Fuck your fucking herbal supplements

I came into work today and discovered a manila envelope sitting on my chair. I haven't opened it yet because I am afraid that if I break the seal, I'll become a scientologist. I have been informed by my cube neighbor that it is information from her regarding a "herbal supplement that changes your body chemistry on a cellular level"

Are you kidding me with this shit?

She went on to say that it is full of nutrients that our body needs that haven't been around for hundreds of years (I am sure at this point my eyes had fully rolled back into my head). If our body needs them so bad, why aren't we dead? Riddle me that, batman!

Seriously though, here is what I want to know - why isn't this kind of shit considered harassment? This person also spends all day trying to tell me what to eat (is she diabetic - no but she is on the fat flush diet so she considers herself some sort of nutritional authority). There should really be some sort of workplace policy about this sort of thing.

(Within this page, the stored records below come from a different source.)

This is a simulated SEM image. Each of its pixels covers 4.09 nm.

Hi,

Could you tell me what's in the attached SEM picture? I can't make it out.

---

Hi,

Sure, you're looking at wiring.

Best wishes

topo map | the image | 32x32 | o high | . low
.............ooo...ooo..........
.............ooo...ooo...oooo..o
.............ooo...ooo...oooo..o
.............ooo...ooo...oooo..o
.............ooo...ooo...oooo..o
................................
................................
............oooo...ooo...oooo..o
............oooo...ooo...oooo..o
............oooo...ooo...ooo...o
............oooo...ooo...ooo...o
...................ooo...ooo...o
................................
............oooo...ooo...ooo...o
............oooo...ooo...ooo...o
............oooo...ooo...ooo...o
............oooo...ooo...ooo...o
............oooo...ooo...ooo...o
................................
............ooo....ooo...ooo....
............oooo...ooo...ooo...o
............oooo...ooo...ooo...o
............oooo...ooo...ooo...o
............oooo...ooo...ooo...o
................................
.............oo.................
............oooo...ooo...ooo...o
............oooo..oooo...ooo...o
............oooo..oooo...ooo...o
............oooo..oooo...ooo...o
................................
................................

In other news - one week until I am back in sunny LA for a little mini vacation with Daniel. I am excited to see little Emerson again (as well as Erin and Koji). I also wish I could find my friend gloria's phone number so I can go with her to the crazy asian jazz bar but I think I lost it in one of my many moves. Mostly I am excited because Daniel has never been to LA (or to CA or to the west coast, for that matter) and I love showing off my beautiful west coast. I will go home eventually.